Keys to Efficient Code Quality Management

How much time could you save with the right tools and processes in place?

software testing

Jason Lengstorf, VP of Developer Experience at Netlify, says there are two types of code work.

      1. Building out the actual vision of the business (building value)
      2. Building underlying boilerplate, configuration, and glue code that otherwise blocks building out the vision (foundational toil).

In both cases, code quality is paramount.

Lengstorf shares his insights on the most efficient ways to ensure quality code — and spend more time building value.

Why is it important to create automated processes for managing code quality?

Lengstorf: An analogy for this is a conveyor belt oven. Is it more expensive than a regular oven? Sure! But it eliminates a huge amount of cognitive load for the people in the kitchen — they can’t accidentally burn something if they get caught up in another task. The introduction of the right tool completely eliminates a category of failure and attention. People are freed up to focus on their other tasks, which are more valuable.

How do you manage code quality?

Lengstorf: To me, “code quality” is a blanket term for finding the right balance between safety and velocity. We want to be confident that what we ship isn’t going to break, and when it does, break, we want to be confident that we’ll discover the problem and ship a fix quickly.

Optimizing for safety can cause huge slowdowns in velocity. We add unit test coverage requirements, linting checks in our CI/CD, type checking, integration testing, snapshot testing, pre- and post-commit hooks, and a whole bunch of safety checks — and each one adds time and cognitive load for the developers using them. All of this reduces shipping velocity.

Optimizing for velocity leads to cutting corners, shipping sloppy code to production, and other choices that result in tech debt — and that also hugely reduces shipping velocity (but later down the road, which often makes it easy to ignore at first).
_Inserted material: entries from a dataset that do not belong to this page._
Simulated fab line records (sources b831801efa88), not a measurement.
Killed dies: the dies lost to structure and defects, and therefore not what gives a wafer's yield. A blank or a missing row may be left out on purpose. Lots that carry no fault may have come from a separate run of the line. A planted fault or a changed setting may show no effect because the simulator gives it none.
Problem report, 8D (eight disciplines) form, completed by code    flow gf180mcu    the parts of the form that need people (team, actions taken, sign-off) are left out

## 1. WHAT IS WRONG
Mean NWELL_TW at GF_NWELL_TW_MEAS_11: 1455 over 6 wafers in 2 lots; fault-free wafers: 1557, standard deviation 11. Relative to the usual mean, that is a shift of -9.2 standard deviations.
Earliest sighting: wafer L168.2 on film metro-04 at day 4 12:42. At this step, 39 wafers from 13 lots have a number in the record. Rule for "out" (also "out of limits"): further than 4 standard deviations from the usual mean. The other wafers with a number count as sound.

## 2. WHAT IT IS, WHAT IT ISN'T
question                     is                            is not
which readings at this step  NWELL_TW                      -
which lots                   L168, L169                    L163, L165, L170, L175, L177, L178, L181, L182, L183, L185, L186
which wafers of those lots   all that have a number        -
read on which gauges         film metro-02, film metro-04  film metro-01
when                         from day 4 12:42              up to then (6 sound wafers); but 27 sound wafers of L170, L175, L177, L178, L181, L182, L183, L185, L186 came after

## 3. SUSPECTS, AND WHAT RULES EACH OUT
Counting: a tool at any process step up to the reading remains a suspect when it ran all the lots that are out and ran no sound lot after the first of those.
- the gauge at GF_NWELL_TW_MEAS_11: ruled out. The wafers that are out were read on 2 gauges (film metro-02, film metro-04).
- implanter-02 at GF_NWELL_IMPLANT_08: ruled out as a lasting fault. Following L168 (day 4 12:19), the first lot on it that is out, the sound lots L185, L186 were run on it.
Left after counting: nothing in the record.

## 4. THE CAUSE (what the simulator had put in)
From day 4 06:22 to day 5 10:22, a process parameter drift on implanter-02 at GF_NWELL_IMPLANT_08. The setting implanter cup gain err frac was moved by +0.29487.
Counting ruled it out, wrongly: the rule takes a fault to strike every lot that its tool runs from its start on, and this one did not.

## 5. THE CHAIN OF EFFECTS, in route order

Great code quality is putting the minimum safety checks in place — and using the right tools to keep those checks fast — so that the team is confident, but remembering that safety is only useful if it’s in service of shipping. If the process becomes too cumbersome, devs will work around it and/or drag their feet about shipping because they don’t want to deal with the hoops. Getting the balance right means the team is as fast and as safe as they can reasonably be, and that’s a sign of high-quality code.

Which members of your team are responsible for code quality?

Lengstorf: Every team member is responsible for code quality in the cultural sense. We need to be fully bought into what “code quality” means on our team and be willing to follow the processes and guidelines that were put into place.

In addition to a culture of code quality, there should be a handful of folks on an internal tools team whose job is watching the dev workflow, spotting issues and pain points, and helping smooth those over either by improving the existing tooling, replacing troublesome tools with less cumbersome options, and/or removing redundant or unnecessary checks to reduce the cognitive burden on production teams.

How do you streamline their workflows?

Lengstorf: Set up processes that provide feedback as early in the process as possible. For example, running a code linter in CI/CD can be extremely frustrating — it takes minutes (or sometimes hours) to get feedback from the CI/CD process, which breaks flow for the developer. A linter should be running in the developer’s IDE so they catch issues before they even save. (Or even better: use Prettier and auto-fix issues and never fail a build on linting again.)

Choose platforms that give developers feedback in a way that’s as close to production as possible. This is one of the things we’ve worked hard on at Netlify: devs get a local dev experience through our CLI that matches the deploy preview environment that matches the production environment — devs don’t have to keep environmental differences in mind and can be confident that if their code works locally, it’ll work in staging and production, too.

Be realistic about what checks are actually adding value. Does 100 percent test coverage actually make the code better? Or does it slow down the team in a way that 80 percent coverage wouldn’t — and for no measurable gain other than a “perfect score”?

How much time can it save?

Lengstorf: In my own experience, putting the right systems in place saves huge amounts of time. This happens in a few ways.

      1. Developers get feedback quickly as they develop, so they stay in the flow and have fewer failed PR builds.
      2. By choosing tools that abstract away the boilerplate, developers spend the majority of their time building actual features instead of knocking out foundational toil tickets that are repetitive and not a differentiating feature. This means that devs working the same number of hours end up delivering more valuable work by setting them up with the right underlying platforms and tooling.
      3. A high-quality CI/CD flow that only runs useful checks is faster and less frustrating. This cuts down on the amount of time waiting for builds to complete — those saved minutes add up quickly over the course of a year!
      4. Striking the right balance on code quality creates a culture of building quality code — this means less tech debt accumulates over time, which avoids the major challenge many teams have where they have to trade off between getting something delivered on time with crappy code or missing the deadline to try and build it in a more maintainable way.

This means the speed gains are sustainable — and that’s before you factor in things like higher retention of team members because they’re not frustrated by the processes and codebase.